PEL: Originally I took these shootingsticks, which are in common use on racetracks around the world. I decided to re-engineer it, elaborate it, make it more of an instrument. Then I added an “Orange circumnavigator” for peeling oranges that would inter-fit with the one shooting stick. I decided to make a small edition of this. I wrote a little manual on 30 racetracks around the world, starting at O longitude, and by flipping a coin you can head east or west. I describe track layouts with maps and descriptions of the races, which ones to see in which season. Then I decided I’d like to write one on the different oranges you could get at different seasons and different race tracks. And then I went to England in the summer and that’s when it all came together. Greville Worthington gave me “The House of Approximate Odds”, a very beautiful building right in the middle of Catterick Racetrack and he organised a special race on the Saturday race meeting called the Equestrian Opulator Filly Handicap Stakes and I built some trophies for the winning trainers. I had all of the shooting sticks and their accessories and a map of the world painted on a white wall. It was like a command centre from where you looked out on all sides of the track. There were also my drink machines, a GINSMAID that decanted gin & tonic and my “Epernay Epicurean” for champagne.

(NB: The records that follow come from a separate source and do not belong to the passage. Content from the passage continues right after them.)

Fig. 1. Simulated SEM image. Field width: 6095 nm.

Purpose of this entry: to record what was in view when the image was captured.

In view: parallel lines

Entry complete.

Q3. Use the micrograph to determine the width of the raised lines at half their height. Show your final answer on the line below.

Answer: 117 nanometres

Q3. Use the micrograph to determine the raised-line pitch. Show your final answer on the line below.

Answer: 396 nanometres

TAN: And what are the actual uses of the “Opulator”

PEL: It’s got a bearing so you can just follow horses at a glance; it spins with you. But you can peel oranges between races. There’s also a whole set of seat covers, one that has vibrators in it; it’s infra-red and set off by the starting signal of each race, they vibrate and get stronger and stronger and get shut off at the finishing line.

TAN: For fillies?

PEL: Well, it’s only reserved for the French market; it’s not for the Anglo-Saxon market. There are also heated alpaca seat covers and industrial mink. But you can also unscrew the tip of the shooting stick and use it to set off flares, for distracting horses or signalling to the staff to bring you some beverages. You can also use the tip to smoke large diameter cigars. Or you can slip in this optical lens where you can admire a horse’s teeth at close range to discern its age. This is called an “Ocular speculator”.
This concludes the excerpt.